I'm pretty sure there is no solution based on "discretize in some cunning way, then apply a discrete checksum", e.g. "discretize into strings of 0/1/?, where ? means wildcard". Any discretization will have the property that two floating-point numbers very close to each other can end up with different discrete codes, and then the discrete checksum won't tell us what we want to know.

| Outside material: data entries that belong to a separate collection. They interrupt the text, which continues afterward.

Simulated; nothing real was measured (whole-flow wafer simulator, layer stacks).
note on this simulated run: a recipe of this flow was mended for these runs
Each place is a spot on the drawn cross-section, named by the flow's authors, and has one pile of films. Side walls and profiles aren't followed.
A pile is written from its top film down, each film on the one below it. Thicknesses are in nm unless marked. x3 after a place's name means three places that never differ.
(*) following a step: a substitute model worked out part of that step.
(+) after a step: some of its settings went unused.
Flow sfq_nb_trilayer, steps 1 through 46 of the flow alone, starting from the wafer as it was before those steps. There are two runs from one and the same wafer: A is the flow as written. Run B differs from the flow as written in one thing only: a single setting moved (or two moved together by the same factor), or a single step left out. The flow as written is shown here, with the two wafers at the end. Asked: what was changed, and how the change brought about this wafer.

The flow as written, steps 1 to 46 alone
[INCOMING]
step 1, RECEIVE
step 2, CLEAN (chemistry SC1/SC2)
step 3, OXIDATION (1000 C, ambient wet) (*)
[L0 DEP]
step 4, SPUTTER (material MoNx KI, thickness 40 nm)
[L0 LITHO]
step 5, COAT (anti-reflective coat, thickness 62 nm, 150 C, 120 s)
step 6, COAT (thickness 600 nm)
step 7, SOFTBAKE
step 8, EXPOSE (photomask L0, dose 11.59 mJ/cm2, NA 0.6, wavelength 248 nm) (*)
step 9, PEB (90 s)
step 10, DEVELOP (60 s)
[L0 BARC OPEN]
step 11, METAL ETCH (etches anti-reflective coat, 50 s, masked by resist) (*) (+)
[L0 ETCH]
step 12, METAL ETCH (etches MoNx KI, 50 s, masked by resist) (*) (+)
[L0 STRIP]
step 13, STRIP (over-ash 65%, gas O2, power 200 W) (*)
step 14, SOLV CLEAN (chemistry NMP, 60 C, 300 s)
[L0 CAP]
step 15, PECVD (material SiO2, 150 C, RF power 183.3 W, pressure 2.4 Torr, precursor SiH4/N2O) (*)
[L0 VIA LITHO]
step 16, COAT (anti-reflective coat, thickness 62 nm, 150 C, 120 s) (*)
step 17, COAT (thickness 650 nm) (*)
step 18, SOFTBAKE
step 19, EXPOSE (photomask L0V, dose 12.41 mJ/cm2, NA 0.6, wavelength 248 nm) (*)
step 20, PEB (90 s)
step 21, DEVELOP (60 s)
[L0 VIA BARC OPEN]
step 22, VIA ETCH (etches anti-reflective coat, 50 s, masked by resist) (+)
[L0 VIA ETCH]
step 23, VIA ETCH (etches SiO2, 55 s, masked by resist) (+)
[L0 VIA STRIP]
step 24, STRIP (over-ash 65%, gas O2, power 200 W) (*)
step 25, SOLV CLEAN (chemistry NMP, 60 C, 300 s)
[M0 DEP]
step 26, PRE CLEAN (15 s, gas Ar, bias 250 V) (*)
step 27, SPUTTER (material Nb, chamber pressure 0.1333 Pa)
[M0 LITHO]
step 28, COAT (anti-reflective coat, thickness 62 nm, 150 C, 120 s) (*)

However, a very simple randomized scheme should work fine. Generate a pseudorandom string S from the alphabet {+1,-1}, and compute csx=sum(X_i*S_i) and csy=sum(Y_i*S_i), where X and Y are my original arrays of floating point numbers. If we model the errors as independent Normal random variables with mean 0, then it's easy to compute the distribution of csx-csy. We could do this for several strings S, and then do a hypothesis test that the mean error is 0. The number of strings S needed for the test is fixed, it doesn't grow linearly in the size of the arrays, so it satisfies my need for a "low-dimensional summary". This method also gives an estimate of the standard deviation of the error, which may be handy.
Try this:
#include <complex>
#include <cmath>
#include <iostream>
// PARAMETERS
const size_t no_freqs = 3;
const double freqs[no_freqs] = {0.05, 0.16, 0.39}; // (for example)
int main() {
std::complex<double> spectral_amplitude[no_freqs];
for (size_t i = 0; i < no_freqs; ++i) spectral_amplitude[i] = 0.0;
size_t n_data = 0;
{
std::complex<double> datum;
while (std::cin >> datum) {
for (size_t i = 0; i < no_freqs; ++i) {
spectral_amplitude[i] += datum * std::exp(
std::complex<double>(0.0, 1.0) * freqs[i] * double(n_data)
);
}
++n_data;
}
}
std::cout << "Fuzzy checksum:\n";
for (size_t i = 0; i < no_freqs; ++i) {
std::cout << real(spectral_amplitude[i]) << "\n";
std::cout << imag(spectral_amplitude[i]) << "\n";
}
std::cout << "\n";
return 0;
}
It returns just a few, arbitrary points of a Fourier transform of the entire data set. These make a fuzzy checksum, so to speak.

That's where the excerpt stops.